In a word: yes. Under the Equal Credit Opportunity Act (ECOA), anyone regularly involved in reviewing consumer credit or credit-related information for the purpose of deciding whether to approve an application must provide a certain type of notice anytime an adverse action is taken—i.e., when an application is denied or when one is approved with different terms than those for which the applicant applied. This rule applies to landlords of both business and residential rentals when an applicant is denied tenancy or when an application is approved with conditions, such as an additional deposit, or additional lease terms due to a finding that the applicant is “higher risk” than normal.

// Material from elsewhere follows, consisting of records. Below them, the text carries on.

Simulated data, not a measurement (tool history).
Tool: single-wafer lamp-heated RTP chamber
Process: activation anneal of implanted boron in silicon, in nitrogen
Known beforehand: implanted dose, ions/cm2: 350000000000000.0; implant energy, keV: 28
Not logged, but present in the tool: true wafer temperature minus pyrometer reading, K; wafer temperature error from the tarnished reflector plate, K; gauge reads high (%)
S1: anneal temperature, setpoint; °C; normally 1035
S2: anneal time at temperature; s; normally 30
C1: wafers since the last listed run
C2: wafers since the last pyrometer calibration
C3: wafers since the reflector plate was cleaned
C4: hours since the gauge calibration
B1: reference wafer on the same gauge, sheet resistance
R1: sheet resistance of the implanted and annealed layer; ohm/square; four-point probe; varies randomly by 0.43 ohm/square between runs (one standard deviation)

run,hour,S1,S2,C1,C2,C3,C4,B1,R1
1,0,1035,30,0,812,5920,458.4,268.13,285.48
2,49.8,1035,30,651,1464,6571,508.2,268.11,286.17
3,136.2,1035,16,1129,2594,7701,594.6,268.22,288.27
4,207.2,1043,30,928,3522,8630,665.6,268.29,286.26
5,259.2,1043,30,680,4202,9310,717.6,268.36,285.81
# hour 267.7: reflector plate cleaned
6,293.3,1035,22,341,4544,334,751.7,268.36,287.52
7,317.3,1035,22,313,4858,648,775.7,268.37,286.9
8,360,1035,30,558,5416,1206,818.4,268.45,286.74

A tenancy application denial or modified approval is typical based on either a specific reason, such as the applicant’s lack of regular or sufficient employment, or on the general results from a consumer reporting agency, which may be a creditor reporting agency—e.g., TransUnion, Experian, or Equifax—or another type of consumer reporting agency.
When the denial or term modification is based on a specific reason, the specific reason must be disclosed to the applicant in an adverse action notice. A notice of this type should include: the landlord’s name and contact information, the applicant’s name and contact information, a statement of denial or conditional approval, and the specific reason for the adverse action. The notice must also include the source of any report or other information that informed the landlord’s decision along with the timeframe in which the applicant may request a copy of that information.
The reason provided must be specific enough to inform the applicant of the nature of the landlord’s concern. Specific reasons for adverse actions on rental applications commonly include: temporary or irregular employment, unable to verify employment or income, length of residence, no credit file, delinquent past or present credit or rental obligations, bankruptcy, criminal record, eviction filing or judgment, garnish, foreclose, or other related judgment.
When a tenancy application denial or conditional approval is based on a consumer report, certain information about the reporting agency and each report must be disclosed to the applicant in an adverse action notice. A notice of this type should include: the landlord’s name and contact information, the applicant’s name and contact information, a statement of denial or conditional approval, and the fact that the application is being denied or conditionally approved based on the information gathered from a consumer reporting agency.
While the notice need not include specific reason(s) for the adverse action, it must communicate to the applicant enough information as to enable the applicant to understand the type of information reported about them and where it came from so the applicant can follow up on any confusing or potentially erroneous reports on their own. The notice should at least include the name of any reporting agency that provided a report, the reporting agency’s address and contact information, and the release of liability from the reporting agency in regards to the landlord’s decision. The notice should also make clear that the applicant has 60 days to request a copy of the report from the reporting agency.
Some landlords use applicant screening agencies rather than running credit checks and screening applications themselves. When a screening agency in involved, a landlord is not required to give an applicant a copy of the tenancy background check, but they must let the applicant know from which screening agency the background check can be obtained, as well as the fact that the copy must be requested within 60 days. Since the landlord does not run the consumer reports itself, it doesn’t need to name the reporting bureau(s). Rather, the consumer must obtain that information from the screening agency.